I’m not quite sure how she did it, but this year my wife managed to convince me to follow the latest weekly pandering to public opinion that is “The X Factor” – our annual TV search here in Britain for the next major singing and recording star. I did manage to miss most of the early heats; except for those entrants so excruciatingly awful that my wife saved the recording so she could convince me that there’s a faint possibility I don’t actually have the worst singing voice in the world. Though I suspect it’s a close-run thing.
And I have to admit that some of the finalists do have solid performing capabilities. There’s a couple of guys in the “over 25s” section that really look like they could actually make it as recording artists. Though, to really tell, you probably should watch (or rather, listen) with the screen turned off so you aren’t distracted by the accompanying (and very talented) dancers, the audience madly waving banners, and the pyrotechnics and light shows that accompany every performance. I mean, it’s supposed to be all about the voice.

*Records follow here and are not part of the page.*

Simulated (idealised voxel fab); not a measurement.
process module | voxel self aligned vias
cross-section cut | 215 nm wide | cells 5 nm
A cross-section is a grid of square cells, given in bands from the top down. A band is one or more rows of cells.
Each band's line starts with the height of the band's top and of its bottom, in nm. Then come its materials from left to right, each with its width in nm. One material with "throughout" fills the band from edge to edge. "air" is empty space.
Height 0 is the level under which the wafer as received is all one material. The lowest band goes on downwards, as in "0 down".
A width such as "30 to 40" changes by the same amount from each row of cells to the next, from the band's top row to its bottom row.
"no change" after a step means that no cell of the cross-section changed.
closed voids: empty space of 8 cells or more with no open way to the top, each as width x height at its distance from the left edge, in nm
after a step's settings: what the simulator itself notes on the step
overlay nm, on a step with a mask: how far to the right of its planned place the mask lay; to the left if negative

And here we come to the crux of the matter. After one particularly controversial decision where a young lady with probably the purest and most versatile singing voice was voted off, the show’s owner Simon Cowell said that “he trusts public opinion” and that he “wouldn’t organize a show like this if he didn’t”. Unlike what seems to be the majority of the baying public out there, I actually agreed with his decision. If the show is supposed to be about finding the best artist based on the opinions of the “Great British Public”, then they should be allowed to make the decisions.
What’s worryingly clear, of course, is that the public don’t actually vote based on the principles of the competition – they vote for their favorite. I suspect that the tall and attractive blonde lady gets a lot of votes from young men, and the teenage lad (who, to be honest, doesn’t have the greatest voice) gets a lot of votes from teenage girls. Meanwhile my wife wanted the guy with the mad hairdo who looks a bit like Brian May from Queen (and is a very passable rock music singer) to win. Or maybe the one who wears funny hats.
But more than anything, you have to assume that a great many people vote – mainly out of spite – for the act that Simon Cowell (currently Britain’s most hated person) has been trying to get voted off for the past many weeks. Rather like the last TV-based ballroom dancing contest where the lumbering overweight TV reporter actually had to resign from the competition because it was clear that he was the worst every week, but the public kept voting him in.
And here we come to the crux of the matter. Who is best placed to choose the optimum outcome for any activity that involves choice? The principles of democracy suggest that allowing everyone to have their say, and choosing the most popular outcome, is the way to achieve not only popularity, but success as well. It’s based on the assumption that everyone will make a logical choice based on their situation, and the resulting policy will therefore satisfy the largest number of people and achieve the optimum outcome. Though that doesn’t appear to be the way that the People’s Republic of Europe works, where the public gets no choice, but that’s a whole other ballgame.
In our world of technology development generally, and particularly here in p&p, we rely on public opinion a great deal. We use advisory boards and public votes to figure out the future direction and features for our offerings, and to provide an overall guide for the optimum direction of our efforts. In theory, this gives us a solid view of the public opinion of our products, and ensures that we follow the path of improvement in line with need and desires.
But is this actually the case? If 6.5 million people watched “X Factor”, but only a few thousand voted, is the result valid? Could it be that most people (like me) have an opinion on who should win, but have neither the professional ability to make a properly informed decision on their real talent, or who just can’t be bothered picking up the phone? In a similar way, if only 35% of the population actually vote in a general election, is the result actually valid? Is it only the opinionated or those with an axe to grind who influence the final outcome?
Its worrying if this trend also applies to software development. When we run a poll, send out questionnaires, or consult an advisory group, are we actually getting the appropriate result? If the aim is to widen the user base for a product, is asking people who already use it (and, in many cases, are experts) what they want to see the best way to broaden the reach and improve general user satisfaction? No doubt there’s been plenty of study in this area from polling organizations and others associated with statistical modelling, but it’s hard to see how you adjust numbers to make up for the lack of input from a very large proportion of the population.
In particular, if you are trying to make a product or service more open to newcomers, and widen the user base to include a broader spectrum of capabilities, how do you get to the people who have never heard of your product? Is asking the existing expert user base, and perhaps those already interested in learning about it, the best way? And, if not, how else can you garner a wider range of non-biased opinion?